Speaker Bronwyn Bishop's role questioned - Breaking Politics

Claims that Bronwyn Bishop hosted a Liberal Party fundraiser in her Parliament House Speaker's suite was one of several topics discussed this morning in my usual Monday slot with Fairfax Breaking Politics. Here's the full transcript. 

E&OE TRANSCRIPT

BREAKING POLITICS – FAIRFAX MEDIA
MONDAY, 26 MAY 2014
CANBERRA


SUBJECT / S: Federal Budget negotiations; Speaker Bronwyn Bishop and Liberal Party fundraising; Refugee resettlement and the mental health of asylum seekers.

CHRIS HAMMER: Joining me now in the studio is the Shadow Assistant Treasurer Andrew Leigh, Labor Member for Fraser here in the ACT, and Andrew Laming, the Liberal Member for Bowman in Queensland. Good morning gentlemen. 
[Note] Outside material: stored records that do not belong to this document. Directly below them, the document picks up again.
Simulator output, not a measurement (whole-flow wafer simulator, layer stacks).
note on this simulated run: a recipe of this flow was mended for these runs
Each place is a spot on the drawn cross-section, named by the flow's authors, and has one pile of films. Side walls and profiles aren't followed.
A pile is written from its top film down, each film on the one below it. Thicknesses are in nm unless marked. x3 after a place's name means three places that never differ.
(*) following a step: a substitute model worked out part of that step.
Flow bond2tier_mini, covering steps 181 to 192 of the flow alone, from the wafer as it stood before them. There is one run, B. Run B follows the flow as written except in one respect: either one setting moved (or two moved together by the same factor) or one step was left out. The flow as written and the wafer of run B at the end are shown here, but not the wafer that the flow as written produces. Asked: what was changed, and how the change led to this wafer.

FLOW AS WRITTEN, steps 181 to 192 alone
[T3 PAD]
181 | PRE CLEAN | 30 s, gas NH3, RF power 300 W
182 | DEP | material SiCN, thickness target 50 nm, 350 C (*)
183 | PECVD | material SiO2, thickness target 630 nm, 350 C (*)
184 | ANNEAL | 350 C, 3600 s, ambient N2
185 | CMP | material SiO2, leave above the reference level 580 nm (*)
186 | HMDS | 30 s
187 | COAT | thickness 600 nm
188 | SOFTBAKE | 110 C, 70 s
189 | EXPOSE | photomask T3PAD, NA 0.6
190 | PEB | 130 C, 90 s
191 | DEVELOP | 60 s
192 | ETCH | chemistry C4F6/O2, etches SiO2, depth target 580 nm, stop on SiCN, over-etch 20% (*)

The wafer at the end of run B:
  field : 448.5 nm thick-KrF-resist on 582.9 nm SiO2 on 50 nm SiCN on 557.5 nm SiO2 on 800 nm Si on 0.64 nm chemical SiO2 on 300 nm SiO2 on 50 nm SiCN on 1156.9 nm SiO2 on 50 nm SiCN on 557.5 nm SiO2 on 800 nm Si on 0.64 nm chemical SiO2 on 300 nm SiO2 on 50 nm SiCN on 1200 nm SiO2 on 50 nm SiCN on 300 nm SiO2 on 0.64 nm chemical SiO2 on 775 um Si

ANDREW LEIGH, SHADOW ASSISTANT TREASURER: Morning Chris.

HAMMER: Andrew Laming, is it time to start compromising on the Federal Budget? Christine Milne and Nick Xenophon say they haven’t even been approached by the Government as yet?

ANDREW LAMING: Well there is no time line on when you approach the Greens, but clearly politics is a game of compromise. It’s more important to win over the Australian people that the budget as a package is the right thing for the long term. I would be silly to say that there won’t ever be a compromise but that’s something for the treasurer and the leadership group but right now the package gets us back on track by 2017-18, something that could never have been conceived under the previous Labor government.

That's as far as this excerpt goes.